As we close out 2014 and start to look ahead into the new year, IT and security teams are gearing up to ensure adequate budgets and updated protocols are in place to protect against the latest risks. An area of threat prevention that we at BeyondTrust are seeing emerge more often is in relation to privileged account management (PAM). Companies are slowly beginning to realize that most of the serious security attacks come from people inside the organization or from privileged accounts that have been compromised. Too often, rogue accounts are left unmanaged or updated credentials and passwords aren’t properly taken care of when organizational shifts occur. Upon creation of your 2015 security checklist, make sure these eight privileged password management pitfalls are things you keep an eye out for in the start of the new year.
Stale passwords are probably the biggest downfall of manual processes for handling privileged passwords. Stale, static passwords are a serious liability and introduce a scary honesty factor for data security. Privileged employees with access to files become the gatekeepers and can distribute access to whomever they wish, effectively vaporizing security protocols. It’s critical to consistently rotate passwords, regardless of who may be coming or going within the organization, in order to maintain a secure environment.
If you’re ready to make the move to a privileged password management technology solution, make sure you understand just how many components you need to install, configure, and manage prior to sending in your purchase order. Integrated solutions are much easier to implement and maintain, requiring only a couple appliances for high availability and minimal professional services, even for large deployments.
Gaps in Coverage
Many products require that IT administrators rely on Active Directory or manually input new accounts for management. This requirement is not only a drain on productivity, but will also miss local, database, and other distributed accounts, backdoors, and other unknowns. It's especially true of any organization experiencing growth; the more employees, systems, and processes are incorporated, the more time and resources are needed to keep up with changes to your password management solution. A growing backlog of changes leaves sensitive information unsecured for prolonged periods of time and creates a significant security hazard.
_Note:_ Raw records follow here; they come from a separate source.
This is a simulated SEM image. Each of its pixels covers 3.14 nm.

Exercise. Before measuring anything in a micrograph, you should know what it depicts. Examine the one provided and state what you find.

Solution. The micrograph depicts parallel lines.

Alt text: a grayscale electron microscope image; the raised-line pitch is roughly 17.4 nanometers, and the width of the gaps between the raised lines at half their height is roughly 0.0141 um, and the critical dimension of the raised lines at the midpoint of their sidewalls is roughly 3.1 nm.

If you have a solution for managing and distributing privileged access, it only makes sense to then facilitate, control and monitor the user’s activities on the asset via session management. It seems like every password management vendor has a different approach to this, so there are a few things to be cognizant of. First, find out whether the vendor offers native session management capabilities or relies on a partner solution (which can mean more complexity and higher cost). If the vendor does offer native capabilities, are they included with the standard offering, or do they carry an extra cost?
While java in your coffee cup might ease headaches, session management that relies on Java agents can slap you with a migraine. Java requires regular security patches, and sometimes you'll need to downgrade security on the applet for it to run. Java agents can also put a damper on user experience with clunky interfaces and performance problems that discourage end user adoption.
Lack of Visibility
There’s a reason why it’s tough to find analytics and reporting screenshots on many password management vendors’ websites: It’s because what they offer can be pretty hazy. While looking at solutions, examine the asset and password discovery and reporting capabilities to ensure that you have no gaps in assessment. It should be easy to identify and understand aging passwords, view password update schedules, and generate audits of password changes for compliance purposes. Also, be wary of solutions that lack a foundational data warehouse for aggregating and correlating information over time. Make sure you can filter and drill down to hone in on granular results for specific business and compliance needs.
Gaps between Vendors
It’s common for an organization to rely on several vendors for different but related processes—password management, UNIX/Linux server privilege management, and least-privilege management for Windows servers and desktops— because many vendor solutions claim to work seamlessly with competitor solutions. Integrating solutions from multiple vendors can be expensive and labor intensive, while inevitably leaving gaps in asset and account coverage.
While the fundamental driver behind privileged password management is security, a solution that always requires human intervention from an administrator to act as a gatekeeper can hamper scalability and productivity, especially in emergencies.
I realize these words of caution won’t ease all of your security headaches, but hopefully this list will help you rest a bit easier over the holiday season. Which tip shared above will be most useful to your organization?